EVC – Migrate your Workloads with Ease

My friend Fred has a VMware infrastructure and lately, he started running out of Compute resources. I advised him to get additional hosts to beef up his resources and increase his availability posture. Everything went perfectly as far as adding the host to his vCenter was concerned. He started having an issue with vMotion.

vMotion is a technology that migrates Virtual Machines (VMs) between servers to balance resources or to free up a host for maintenance purposes.

The issue Fred was having is that the CPU generation between the new servers and the existing ones was different. Whether you use Intel or AMD CPUs, they were built within a certain generation that determines how the processor operates. If you are using CPUs that are not in the same generation, migrating workloads from one Gen to the other one while the VM is running may pose compute issues. This is why Fred started getting an error. This is the error he started receiving whenever he tried to perform vMotion to balance resource utilization. 

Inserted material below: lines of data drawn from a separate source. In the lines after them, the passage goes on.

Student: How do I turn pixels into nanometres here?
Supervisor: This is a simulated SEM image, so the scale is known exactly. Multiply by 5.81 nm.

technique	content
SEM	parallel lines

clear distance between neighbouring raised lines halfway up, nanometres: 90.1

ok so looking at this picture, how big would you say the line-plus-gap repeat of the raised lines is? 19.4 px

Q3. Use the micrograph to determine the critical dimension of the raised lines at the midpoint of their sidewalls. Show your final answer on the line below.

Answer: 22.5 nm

“The target host does not support the virtual machine’s current hardware requirements. Use a cluster with Enhanced vMotion Compatibility (EVC) enabled to create a uniform set of CPU features across the cluster, or use per-VM EVC for a consistent set of CPU features for a virtual machine and allow the virtual machine to be moved to a host capable of supporting that set of CPU features. See KB article 1003212 for cluster EVC information.” –Some lines were omitted for brevity. 

From the above output, it is obvious that Fred needed to configure an additional feature of VMware for his vMotion to work. That feature is EVC (Enhanced vMotion Compatibility).

What is EVC?

EVC is a feature that is configured in the vCenter Server at the cluster level. EVC ensures vMotion compatibility for all your hosts in a vSphere cluster. When this is configured, it ensures that all hosts in a cluster present the same CPU features to virtual machines, even if the actual CPUs on the hosts are not of the same generation (e.g. Skylake, Broadwell, Haswell, Ivy Bridge, Sandy Bride etc). 

Figure 1: Selecting EVC Mode in vSphere

All the host processors in the cluster present the features of the baseline processor (the earliest generation CPU in the cluster) EVC uses AMD-V Extended Migration technology (for AMD hosts) and Intel FlexMigration technology (for Intel hosts) to mask processor features so that hosts can present the feature set of the earlier generation of processors. 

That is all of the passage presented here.